The challenge for bitcoin (and cryptocurrencies) is trying to understand how to value it, and hence how to actively trade it. In a sense, we can think of bitcoin as more of commodity, such as gold, than as a currency. Just like gold, we could argue the value is based upon belief, which stimulates demand. It’s only worth something because other people think it’s also worth something.


It is possible to find ways to short bitcoin, which can give us an idea of understanding an interest rate associated with bitcoin (which I would conjecture is negative). We can try to understand the value of bitcoin, as a medium of exchange. This could be to pay for goods, or to transfer payments which are made in different fiat currencies. But even here, the volatility makes this difficult, if our transaction is not a short term transaction, it can result in taking large amounts of risk to do such a transaction. There might be some instances, where you might be willing to take this risk for a longer duration transaction, if there is no other way of making a money transfer, for example, if there are capital controls.

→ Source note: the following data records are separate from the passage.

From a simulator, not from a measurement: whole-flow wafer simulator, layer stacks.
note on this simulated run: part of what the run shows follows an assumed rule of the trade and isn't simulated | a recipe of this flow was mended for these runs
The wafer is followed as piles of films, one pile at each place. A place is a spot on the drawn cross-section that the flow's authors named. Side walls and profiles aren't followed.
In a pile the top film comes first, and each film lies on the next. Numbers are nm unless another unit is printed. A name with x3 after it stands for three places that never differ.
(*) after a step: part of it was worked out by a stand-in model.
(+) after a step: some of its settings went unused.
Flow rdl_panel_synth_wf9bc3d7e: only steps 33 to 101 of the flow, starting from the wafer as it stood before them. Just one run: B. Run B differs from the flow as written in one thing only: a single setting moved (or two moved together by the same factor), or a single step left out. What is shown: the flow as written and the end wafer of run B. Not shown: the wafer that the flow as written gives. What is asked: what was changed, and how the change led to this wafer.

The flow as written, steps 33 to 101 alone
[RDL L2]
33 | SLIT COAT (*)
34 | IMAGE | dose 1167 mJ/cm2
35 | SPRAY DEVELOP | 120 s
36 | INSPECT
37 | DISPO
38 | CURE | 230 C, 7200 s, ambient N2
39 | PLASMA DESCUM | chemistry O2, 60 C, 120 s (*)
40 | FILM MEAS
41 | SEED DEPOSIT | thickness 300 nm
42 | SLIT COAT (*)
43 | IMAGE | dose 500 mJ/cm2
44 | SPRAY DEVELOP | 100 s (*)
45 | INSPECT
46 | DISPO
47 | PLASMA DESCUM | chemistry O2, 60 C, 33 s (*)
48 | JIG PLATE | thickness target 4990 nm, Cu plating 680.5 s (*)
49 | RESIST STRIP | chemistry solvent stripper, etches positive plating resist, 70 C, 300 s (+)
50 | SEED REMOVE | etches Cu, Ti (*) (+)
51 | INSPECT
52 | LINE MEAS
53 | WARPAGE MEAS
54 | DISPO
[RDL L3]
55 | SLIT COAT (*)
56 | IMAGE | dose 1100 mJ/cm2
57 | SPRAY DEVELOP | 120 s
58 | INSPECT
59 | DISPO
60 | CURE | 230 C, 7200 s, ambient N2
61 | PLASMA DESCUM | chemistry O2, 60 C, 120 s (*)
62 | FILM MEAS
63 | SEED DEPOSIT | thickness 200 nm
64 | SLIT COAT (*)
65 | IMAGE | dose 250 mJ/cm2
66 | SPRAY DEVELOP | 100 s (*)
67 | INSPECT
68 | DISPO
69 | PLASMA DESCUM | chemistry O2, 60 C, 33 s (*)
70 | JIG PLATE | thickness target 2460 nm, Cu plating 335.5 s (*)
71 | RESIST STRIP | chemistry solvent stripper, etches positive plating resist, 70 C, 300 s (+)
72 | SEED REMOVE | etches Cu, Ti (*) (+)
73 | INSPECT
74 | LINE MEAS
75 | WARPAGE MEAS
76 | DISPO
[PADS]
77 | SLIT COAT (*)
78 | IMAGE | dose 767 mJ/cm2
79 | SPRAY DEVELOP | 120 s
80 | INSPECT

Despite, the difficulties in understanding the fundamental value of bitcoin, I do think, that we are likely to be able to use more easily understood factors, commonly used elsewhere in financial markets to develop trading strategies for bitcoin. An obvious candidate, would be a trend factor. Another factor, which seems to drive price action in bitcoin from an intuitive perspective is that of news. Again, for other financial markets, we can model this (indeed, I’m currently doing a project on using Bloomberg News to trade FX!), so why not try with bitcoin?


My main point is that whilst bitcoin is a relatively new concept, if we want to understand how to trade it, one place to start is factors we are already know from elsewhere. As yet, whilst, I’ve done very little quantitative work on bitcoin or indeed any other cryptocurrencies, this is the approach I’m looking at.